Katy Feeney, Major League Baseball's senior vice president in charge of scheduling, said yesterday, "They will be opening at home next year." The opponent wasn't announced yesterday, though it will likely be a team from the National League East. Nationals President Stan Kasten said he would not comment on the 2007 schedule until it is released.
The master schedule for all 30 teams is being tentatively set, and the date for the Nationals' opener is likely April 2 -- though Feeney said ESPN, which annually broadcasts a game on the Sunday night before the traditional start of the season, hasn't yet selected its game.
The issue is a sensitive one for the Nationals' players, who feel they have been shortchanged when it comes to scheduling over the past several years. They opened last season with a nine-game trip that began in Philadelphia, then opened in New York this season, beginning a stretch in which their first seven games -- and 13 of their first 16 -- were on the road. The last time the Montreal-Washington franchise opened the season at home was 2002.

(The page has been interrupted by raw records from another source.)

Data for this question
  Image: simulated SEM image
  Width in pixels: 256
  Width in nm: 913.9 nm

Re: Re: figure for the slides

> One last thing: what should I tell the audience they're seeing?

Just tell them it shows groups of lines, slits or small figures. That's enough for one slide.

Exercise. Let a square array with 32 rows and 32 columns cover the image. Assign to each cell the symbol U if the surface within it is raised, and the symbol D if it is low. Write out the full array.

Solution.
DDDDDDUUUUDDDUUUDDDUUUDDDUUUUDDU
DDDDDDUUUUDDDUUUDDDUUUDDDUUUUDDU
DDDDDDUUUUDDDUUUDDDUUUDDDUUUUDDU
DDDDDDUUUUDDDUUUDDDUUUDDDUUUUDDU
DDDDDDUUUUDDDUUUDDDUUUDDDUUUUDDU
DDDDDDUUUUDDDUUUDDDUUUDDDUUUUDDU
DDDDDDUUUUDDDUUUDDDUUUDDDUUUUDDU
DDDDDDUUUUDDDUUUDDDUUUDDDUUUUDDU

"We've had hard trips the last two years, and in Montreal, we did the same thing," catcher Brian Schneider said. "Hopefully, this'll allow us to get off to a better start next year and get settled in right away."
The Washington Senators traditionally opened the season at home. But, as Feeney said, "That was a whole different history."
A Little Infield for Their Troubles
The Nationals took full-fledged infield practice for one of the few times all season yesterday afternoon, a move made at the behest of Manager Frank Robinson.
"I just thought, with all the new people around, we could use it," he said. Robinson said the Nationals stopped taking regular infield practice back when the team played in Montreal because the veterans complained about it. Washington entered last night with 108 errors, most in the majors.